The video was shot on a Canon Vixio-HF camcorder attached to a 1800g hydrogen balloon, and the 3.84lbs package managed to survive the journey and successfully record the first amateur video at 107,145 feet.

At that altitude there’s no air to conduct sound, so there’s a peaceful, Zen like silence takes over before the balloon bursts, and the camera assembly starts its descent back to earth.

Bear 4 records edge of space HD video

You can see the highlights below:

Bear 4 project

3 Comments on “First amateur HD video from the edge of space”

  1. @John Chatton
    That video is amazing. Edmonton however is in Canada. This is the second amateur video from the edge of space in recent weeks. The first one was on 2 September and was carried out by two students of MIT. This was the American video. The camera was also a Canon but in this case a still camera set to record video.

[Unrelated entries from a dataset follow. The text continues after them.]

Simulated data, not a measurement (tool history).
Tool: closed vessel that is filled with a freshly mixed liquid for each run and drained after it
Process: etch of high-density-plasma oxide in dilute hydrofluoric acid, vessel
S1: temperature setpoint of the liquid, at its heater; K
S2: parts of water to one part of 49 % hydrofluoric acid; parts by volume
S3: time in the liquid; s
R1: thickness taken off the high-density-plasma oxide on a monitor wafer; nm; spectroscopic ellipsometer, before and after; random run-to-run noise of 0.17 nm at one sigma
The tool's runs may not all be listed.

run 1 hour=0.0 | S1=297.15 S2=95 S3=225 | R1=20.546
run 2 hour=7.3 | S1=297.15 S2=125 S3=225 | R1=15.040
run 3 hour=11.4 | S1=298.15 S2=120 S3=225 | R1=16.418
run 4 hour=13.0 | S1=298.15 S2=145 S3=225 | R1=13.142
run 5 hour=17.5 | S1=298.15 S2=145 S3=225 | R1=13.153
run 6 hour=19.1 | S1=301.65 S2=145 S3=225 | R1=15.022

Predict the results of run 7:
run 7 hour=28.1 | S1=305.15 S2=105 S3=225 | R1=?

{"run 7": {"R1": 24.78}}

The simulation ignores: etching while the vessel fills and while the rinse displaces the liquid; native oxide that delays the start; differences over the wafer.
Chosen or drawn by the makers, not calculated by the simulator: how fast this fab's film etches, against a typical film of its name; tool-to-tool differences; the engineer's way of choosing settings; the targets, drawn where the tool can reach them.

    The second video was taken on the 24 Sept as stated and this time used a Canon video camera a Vixeo. This was the Canadian response to the earlier experiment.

  2. This isn’t the MIT students package or video, this is the proper Bear-4 launch Video. This also wasn’t launched Sept 24th as Hocus noted, but its from August 24th, a week before before the MIT students launch. The MIT students sent up a still camera and captured still pictures they converted into a time lapse video, this is the HD video from our launch. Just wanted to clear up a couple of points lol, many congrats to the MIT students on their flight, its always great to see people do great things, and there is more than enough “space” for all of us!